Fifty years ago, a 26-year-old rural Maine schoolteacher named Stephen King wrote a horror novel.
That man has gone on to write 60 books since.
They have been turned into films like The Shining, The Shawshank Redemption, Stand by Me, and many more.
King invited Jeffrey Brown to his Maine home to talk about his latest book of short stories and the long arc of his career.
It is part of our arts and culture series.
In his new collection, Stephen King writes of the unsettling and otherworldly raising its head in this one.
He calls it You Like It Darker, and he clearly does.
Darker means spooky and scary, and let's exercise our unpleasant emotions for a while.
I think people like the idea of opening the door and saying, "I want it darker." Do you? OK.
We are in agreement.
Let's go into the woods together.
Millions of readers have taken the dark walk with King, but we had a later one with the 76-year-old.
I feel like if I was a car, I would rust.
I love Maine.
I love the country. I'm not much of a city kid. I love the people.
And I think they are stand-ins for people everywhere.
I want to write about regular people, ordinary people, in the best way I know how.
Even in their dark moments?
I'm interested in what happens when regular people are suddenly confronted with something that is totally out of their wheelhouse.
I think that literature, in quotation marks, is about extraordinary people in ordinary circumstances.
And what I do is ordinary people in extraordinary circumstances.
King himself grew up in mostly rural, working-class Maine.
He began writing columns for his high school newspaper and then stories and more at the University of Maine, where he met Tabitha, another young writer, now his wife of 53 years.
Early on, the young couple took on a variety of jobs to make ends meet.
I just wanted to support my family, to be able to say, "I'm doing work." My wife also worked.
She worked at Dunkin' Donuts and would smell like a cruller.
With Sissy Spacek as a bullied high school girl with telekinetic powers, unforgettable revenge ensues.
In his 2000 book On Writing, he talks about battling his own demons early on with alcohol and drugs, and later years of pain and physical difficulties that continue to this day.
Can one write darker without having a kind of darkness himself?
Basically, I'm a perfectly nice fella, a good family man, a good husband and father.
And all of this stuff that is on the dark side comes out in the stories.
It doesn't have to come out of life.
I used to think to myself, I could have been a very bad person except for the stories that I tell.

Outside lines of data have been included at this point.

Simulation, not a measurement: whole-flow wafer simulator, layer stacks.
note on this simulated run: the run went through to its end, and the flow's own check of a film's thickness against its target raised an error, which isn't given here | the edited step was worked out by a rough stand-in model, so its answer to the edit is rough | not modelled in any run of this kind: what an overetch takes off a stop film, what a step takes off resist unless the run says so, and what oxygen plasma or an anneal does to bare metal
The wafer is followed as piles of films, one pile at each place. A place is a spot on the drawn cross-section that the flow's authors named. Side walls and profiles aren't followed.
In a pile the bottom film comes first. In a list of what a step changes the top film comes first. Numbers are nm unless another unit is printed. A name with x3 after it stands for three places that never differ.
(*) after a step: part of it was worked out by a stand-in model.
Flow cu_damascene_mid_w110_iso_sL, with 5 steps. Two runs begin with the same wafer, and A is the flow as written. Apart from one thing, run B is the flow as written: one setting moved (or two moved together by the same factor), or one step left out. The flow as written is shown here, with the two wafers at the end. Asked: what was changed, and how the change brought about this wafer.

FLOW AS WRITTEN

It takes off a lot of the pressure.
Maybe that is how his stories work for all of us.
Whatever it is, Stephen King is as much a cultural icon as any American writer today.
You have all of these movie posters, especially when you consider the number of films and movies based on his stories.
My first editor used to say that Steve has a movie camera in his head.
Like you see the story.
The stories are very visual.
I grew up in the first generation of movies and TV, and they made a big impression on me, so I have a tendency to see things, and that is part of the pleasure.
Pleasures at times have come from rock 'n' roll.
Through his success, he admitted that he is not always happy with the critical reception that he got.
There was a time when I thought no one would ever take me seriously as a writer's writer.
Just as someone that makes money.
It seemed to me there was an underlying assumption about popular fiction that if everyone reads this, it can't be very good. I've never felt that way.
I've felt that people can read and enjoy on many different levels.
But you got over worrying about that at some point.
I got old.
And I think that probably a lot of the critics that didn't like my stuff are now dead. So -- them.
Bleeped them.
You also wrote in your book On Writing, you wrote about not only being the story's creator but its first reader.
You want to feel the suspense of the story yourself?
Not only do I want to feel the suspense in the story, I want to relish the good parts.
I want to enjoy the good parts.
Every now and then you say to yourself, "I wrote a good line there. That is cool."
How does he generate so many ideas?
I can't explain it.
That is the beautiful thing about what I do. It is just like being visited by an idea.
I was getting out of bed one day and I thought to myself, what if an ordinary guy had a psychic vision in a dream about where a body was buried and actually went out there and found that body?
Would anybody believe he had that vision, or would they think he did it?
You just woke up thinking that?
I was putting on my pants when I had this idea.
And I put them on one leg at a time, and I had one leg in my pants and I had this idea, and by the time I got the other leg in, I had almost the whole story.
And who wouldn't want to do something like that? That is so trippy.
It is just the way my mind works.
Trippy, dark, and having a writing life.
I'm very fortunate to do what I do.
I love to tell stories, and in a way I got paid for something that, in the words of the late John D. MacDonald, I would do for free.
OK, that is good.
Coming soon, several new film and TV adaptations of his work.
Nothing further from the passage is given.